Management : Les leçons qu’une entreprise peut tirer de la guerre en Iran
The war in Iran pitted a financial power against a country under economic sanctions for 45 years. And yet, Tehran was able to resist, forcing the United States to negotiate. This war offers not only military lessons, but also management lessons, particularly for small businesses. This, at least, is the conviction of economist Magaye Gaye, who detailed these lessons in an opinion piece.
One of the lessons, according to Gaye, is that having more financial resources does not necessarily equate to greater competitiveness. “This conflict demonstrates that financial clout is no longer the relevant measure of competitiveness. The true measure is now strategic superiority—the ability to prepare, anticipate, adapt, and hold one's own against the adversary regardless of the disparity in resources. This truth applies to states as well as businesses, to banks as well as institutions. It must be included in every management curriculum worldwide.”
This observation leads to another: mastering one's adversary. According to the economist, SWOT analysis (strengths, weaknesses, opportunities, and threats) is no longer sufficient. Self-knowledge must now be complemented by knowledge of the adversary, including its strengths, weaknesses, and all other strategic intelligence. "The United States has perfectly assessed its own strengths. But it hasn't seriously analyzed Iran's real strengths, its deep resilience, its internal cohesion, or the extent of its regional alliances. It has built its strategy on a half-blind vision," argues the former ADB official.

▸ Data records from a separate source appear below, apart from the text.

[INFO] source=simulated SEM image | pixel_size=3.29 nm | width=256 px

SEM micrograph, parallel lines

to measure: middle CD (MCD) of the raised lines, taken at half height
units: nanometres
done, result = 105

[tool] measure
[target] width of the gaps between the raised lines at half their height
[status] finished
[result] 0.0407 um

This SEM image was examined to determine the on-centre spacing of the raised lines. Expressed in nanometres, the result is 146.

The third lesson is the graduated strategy. Gaye points out that Iran did not try to compete with the United States on the basis of firepower. Tehran adopted, he says, a strategy of concentric circles, targeting in turn American military bases, the strategic infrastructure of Gulf states allied with the United States, and American interests in the region. This gradual unveiling of its capacity to cause harm created uncertainty about its arsenal, which, according to Gaye, tipped the scales during negotiations. "This doctrine—which we call the strategy of concentric circles—is directly applicable to the business world: any company, even a small one, can destabilize a dominant competitor by first targeting its partners, suppliers, and peripheral markets before attacking its core business," he argues.
In summary, a strategy based on reliable and accurate information, investment in technical ingenuity—particularly lightweight and suitable equipment rather than heavy and expensive weaponry—control of strategic flows and crossroads, and targeting the competitor's adversaries before engaging them directly are all essential tools that can help a company in a weakened but well-prepared position. This also includes preparing for adversity in peacetime, defining a rigorous timeline for any strategy, maintaining secrecy regarding the company's strategy, controlling internal information, and participating in all negotiations, among other things.